# Double-slit/Kinetic Energy

1. Apr 2, 2009

### dcramps

1. The problem statement, all variables and given/known data
A double-slit interference experiment is performed with photons of energy Eγ. The same pair of slits is then used for an experiment with electrons. What is the kinetic energy of the electrons if the interference pattern is the same as for the photons (that is, the spacing between maxima is the same)? Express your answer in terms of Eγ, me (electron mass), and c (speed of light).

2. Relevant equations

3. The attempt at a solution
I really hate to do this, but I have absolutely no idea what it is asking me here or how to do it.

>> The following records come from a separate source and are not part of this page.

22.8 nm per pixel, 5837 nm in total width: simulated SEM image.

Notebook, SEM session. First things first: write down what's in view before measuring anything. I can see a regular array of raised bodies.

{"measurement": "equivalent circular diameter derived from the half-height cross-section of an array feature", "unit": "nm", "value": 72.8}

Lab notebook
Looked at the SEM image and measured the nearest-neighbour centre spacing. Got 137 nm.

How does using photons and electrons change the outcome? I am unsure how to calculate the kinetic energy...do I modify the dsinΘ=mλ equation somehow?

I am really lost here!

2. Apr 2, 2009

### rl.bhat

Energy of photon = hc/lambda. hence lambda(p) = hc/Ey
For electrons lambda(e) = h/mv = h/(2mEe)^1/2
Equate lambda(p) and lambda(e) and solve for Ee

3. Apr 2, 2009

### dcramps

For electrons, that's the de Broglie wavelength, correct? I had just happened across that in my notes, but didn't get so far as to change momentum to (2mEe)1/2

Thank you for responding at such a late hour >_< I was not expecting such a quick reply!